The Archimandrite of Akish has a fine palace of white stone that doubles as a training college for priests and is rather larger than the residence of the Barons, built in the modern unassuming-with-lots-of-concealed-traps style on the edge of town. The previous Baron was assassinated by a disgruntled servant; the current Baron has yet to marry, causing some consternation, and is unfortunately at loggerheads with the Archimandrite over her unwise profession of certain heterodox formulae. A local mage, Xardanil Ylurine, has become the confidant of the Baron and is widely reuted to be the real powerbroker in Akish.
The standard of Akish is a red beetle on a field of green, with a small black sun at its head.

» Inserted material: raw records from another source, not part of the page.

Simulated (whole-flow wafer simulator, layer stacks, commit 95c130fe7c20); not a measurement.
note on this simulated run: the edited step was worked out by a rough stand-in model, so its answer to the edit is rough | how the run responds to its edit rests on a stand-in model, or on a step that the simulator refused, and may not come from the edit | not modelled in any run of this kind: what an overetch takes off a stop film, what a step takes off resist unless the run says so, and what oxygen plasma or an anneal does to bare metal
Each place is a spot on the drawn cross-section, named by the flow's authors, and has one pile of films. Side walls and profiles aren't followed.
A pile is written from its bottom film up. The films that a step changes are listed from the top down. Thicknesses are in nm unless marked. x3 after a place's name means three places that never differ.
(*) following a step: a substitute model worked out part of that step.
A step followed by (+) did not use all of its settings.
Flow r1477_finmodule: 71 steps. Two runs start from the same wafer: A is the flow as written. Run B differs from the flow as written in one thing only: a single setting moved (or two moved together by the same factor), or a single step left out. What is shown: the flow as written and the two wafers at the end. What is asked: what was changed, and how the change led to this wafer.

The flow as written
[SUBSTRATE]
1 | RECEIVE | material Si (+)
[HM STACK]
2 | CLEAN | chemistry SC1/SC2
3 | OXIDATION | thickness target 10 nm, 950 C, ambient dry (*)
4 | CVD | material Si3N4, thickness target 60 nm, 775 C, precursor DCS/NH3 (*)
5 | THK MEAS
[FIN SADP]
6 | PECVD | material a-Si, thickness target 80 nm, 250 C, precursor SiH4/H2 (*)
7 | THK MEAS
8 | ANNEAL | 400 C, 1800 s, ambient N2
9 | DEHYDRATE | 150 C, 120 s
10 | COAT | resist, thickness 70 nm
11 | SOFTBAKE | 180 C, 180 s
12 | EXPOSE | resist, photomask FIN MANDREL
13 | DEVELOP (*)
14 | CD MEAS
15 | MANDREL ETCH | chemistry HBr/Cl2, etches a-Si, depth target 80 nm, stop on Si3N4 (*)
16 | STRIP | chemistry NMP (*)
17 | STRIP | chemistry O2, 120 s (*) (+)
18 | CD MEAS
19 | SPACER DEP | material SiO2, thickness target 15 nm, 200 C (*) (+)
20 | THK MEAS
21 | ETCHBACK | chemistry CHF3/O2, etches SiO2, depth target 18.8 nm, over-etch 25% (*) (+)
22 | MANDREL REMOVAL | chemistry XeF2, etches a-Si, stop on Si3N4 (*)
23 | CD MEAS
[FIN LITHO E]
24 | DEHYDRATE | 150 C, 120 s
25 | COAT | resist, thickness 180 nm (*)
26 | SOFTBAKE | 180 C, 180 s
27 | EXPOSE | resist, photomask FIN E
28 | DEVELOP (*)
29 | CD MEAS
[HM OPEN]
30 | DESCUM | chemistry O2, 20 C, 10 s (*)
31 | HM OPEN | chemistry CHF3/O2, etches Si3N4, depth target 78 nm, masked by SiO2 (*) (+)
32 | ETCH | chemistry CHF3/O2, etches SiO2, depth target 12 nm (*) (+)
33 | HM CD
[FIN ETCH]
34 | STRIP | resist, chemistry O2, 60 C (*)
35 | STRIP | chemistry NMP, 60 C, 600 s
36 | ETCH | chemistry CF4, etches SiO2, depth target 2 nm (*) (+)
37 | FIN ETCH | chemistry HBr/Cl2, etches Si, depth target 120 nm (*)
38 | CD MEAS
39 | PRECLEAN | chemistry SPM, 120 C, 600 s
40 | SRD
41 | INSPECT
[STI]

Back to Map of GalimpozaNarglun
The uppermost reaches of the Glun and the high mountains surrounding them (the Iron Range and the fringe of the mountains of Halartu) constitute the Barony of Narglun. It is a curious area in that there has been little mixing between the Tixryni and Quelian races; a Tixryni colony of about 7000 souls remains essentially untouched, there are 9000 "Quelians" who live among the Kalamen (16000) and speak their language further up the valley, while 4000 rural inhabitants of mixed-blood who live lower down the valley are shunned by both communities. There are 5000 Dorrenfolk in the mountains, and about 2500 T'sai Lho in small communities along the Iron Range. Jasmine and harcanthus flowers are grown for flavouring and perfumes, and there are iron mines in the mountains, as one would expect. Narglarath (2600), 60 km E of Torak, sits between the Tixryni and Kalquekli districts and is a minor smelting centre run mostly by New Tixryni. Before the conquest, there were few human inhabitants in this region, which was given over moslty to Dorrenfolk herders. The ancestors of the Kalquekli fled before the conquerors to hide in remote fastnesses, making a separate peace some decades later in which they were legally designated Kalamen. At about the same time, a group of religious enthusiasts from the upper Hezkad valley settled at their back, establishing temples and communal dwelling places at Cer Alulom, 6 km W of Narglarath. Ecstatic worship of Ivro is common among their descendants, while the Kalquekli and the Kalamen they dwell among have only ever been imperfectly converted. There is a high incidence of magical talent in Narglun.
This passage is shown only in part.